Family History Moment: There’s Always Work to Do
Contributed By Bob Anderson, Miller Ward, Mesa Arizona North Stake
- Dig deep enough through your family history, and you’ll find work.
In 1972 my uncle—who was not a member of the Church—retired from the Navy, went to Canada, and, for some reason, visited all of the Andersons he could find. He gathered data on them, such as births, marriages, deaths, children, and spouses. He did the same for Andersons in New York.
My great-great-grandfather had 10 children. Two of them died young, four went to western Canada, and four went to New York. My uncle mailed me 32 pages of family history. It stayed in my closet until 1992.
That is when I started to enter them in the personal ancestral file system. I did a lot of research on the names I received from my uncle by ordering all of the census films from the Mesa, Arizona, family history center.
I researched these films for years and also flew to Salt Lake City and spent many weekends looking at film. I had gathered many names on my personal ancestral file and finally realized that temple work needed to be done. I, being the only child and the only member of the Church on my father’s side, had a lot of work to do.
Several years ago I started doing temple work by baptizing my wife and youngest son as proxies. We did 200 names in the Mesa Arizona Temple. Since then I have engaged my family to work on the rest of the names.
I have grandchildren and young people of the ward doing baptisms; my children, grandchildren and their spouses, cousins and friends, and I are doing the initiatories; and the endowments are being completed by ward members and other temple patrons.

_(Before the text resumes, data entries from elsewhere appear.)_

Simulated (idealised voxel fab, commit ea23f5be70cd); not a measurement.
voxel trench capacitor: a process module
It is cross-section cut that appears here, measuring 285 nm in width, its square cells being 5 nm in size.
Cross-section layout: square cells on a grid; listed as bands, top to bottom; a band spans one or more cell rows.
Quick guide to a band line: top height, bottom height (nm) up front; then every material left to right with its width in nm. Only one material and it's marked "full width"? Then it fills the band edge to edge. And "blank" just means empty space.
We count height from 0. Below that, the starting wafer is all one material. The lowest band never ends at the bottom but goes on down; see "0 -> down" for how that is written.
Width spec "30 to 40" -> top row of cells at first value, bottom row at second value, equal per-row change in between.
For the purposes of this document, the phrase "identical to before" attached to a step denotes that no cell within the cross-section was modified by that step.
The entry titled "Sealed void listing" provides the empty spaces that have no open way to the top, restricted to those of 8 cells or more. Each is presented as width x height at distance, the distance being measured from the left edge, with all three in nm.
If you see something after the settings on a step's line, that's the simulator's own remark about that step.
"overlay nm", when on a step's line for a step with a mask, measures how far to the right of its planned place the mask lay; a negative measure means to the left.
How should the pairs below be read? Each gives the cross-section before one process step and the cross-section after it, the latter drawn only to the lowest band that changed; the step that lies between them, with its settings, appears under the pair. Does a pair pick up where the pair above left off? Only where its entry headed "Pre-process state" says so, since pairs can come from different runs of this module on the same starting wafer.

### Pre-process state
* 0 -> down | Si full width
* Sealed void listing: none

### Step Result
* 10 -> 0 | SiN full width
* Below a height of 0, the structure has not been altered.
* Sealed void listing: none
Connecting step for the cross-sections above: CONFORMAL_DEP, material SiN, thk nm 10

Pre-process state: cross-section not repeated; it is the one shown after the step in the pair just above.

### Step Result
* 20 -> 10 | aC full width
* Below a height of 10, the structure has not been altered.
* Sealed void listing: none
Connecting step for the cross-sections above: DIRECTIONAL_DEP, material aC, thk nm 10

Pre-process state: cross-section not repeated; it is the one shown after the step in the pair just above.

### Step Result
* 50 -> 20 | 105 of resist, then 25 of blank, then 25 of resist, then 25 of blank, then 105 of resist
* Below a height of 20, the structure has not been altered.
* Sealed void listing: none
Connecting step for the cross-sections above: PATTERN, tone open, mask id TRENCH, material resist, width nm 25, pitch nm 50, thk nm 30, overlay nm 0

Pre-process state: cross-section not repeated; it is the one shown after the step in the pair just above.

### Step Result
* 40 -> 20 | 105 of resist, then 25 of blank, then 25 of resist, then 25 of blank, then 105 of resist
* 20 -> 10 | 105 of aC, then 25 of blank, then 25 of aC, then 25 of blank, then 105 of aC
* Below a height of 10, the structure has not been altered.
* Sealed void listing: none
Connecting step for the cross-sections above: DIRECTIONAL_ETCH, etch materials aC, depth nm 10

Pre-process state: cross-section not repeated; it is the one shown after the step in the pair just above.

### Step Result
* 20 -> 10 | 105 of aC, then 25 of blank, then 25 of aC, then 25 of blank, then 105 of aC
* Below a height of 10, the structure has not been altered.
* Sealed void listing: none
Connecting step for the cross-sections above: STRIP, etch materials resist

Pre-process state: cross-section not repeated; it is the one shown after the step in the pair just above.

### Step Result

One of my sons-in-law did my names in 47 different temples on his travels to Canada and the United States.
I also have a granddaughter in North Dakota and cousins in Florida; St. Johns, Arizona; and Snowflake, Arizona, who are helping to do the work.
My immediate family—including my wife, children, grandchildren, and their spouses—are doing the sealings of spouses, parents, and children. We do 40–45 each session and 60 names at least once a month. I have been blessed in this work, and as of now I have 888 ordinances to still complete.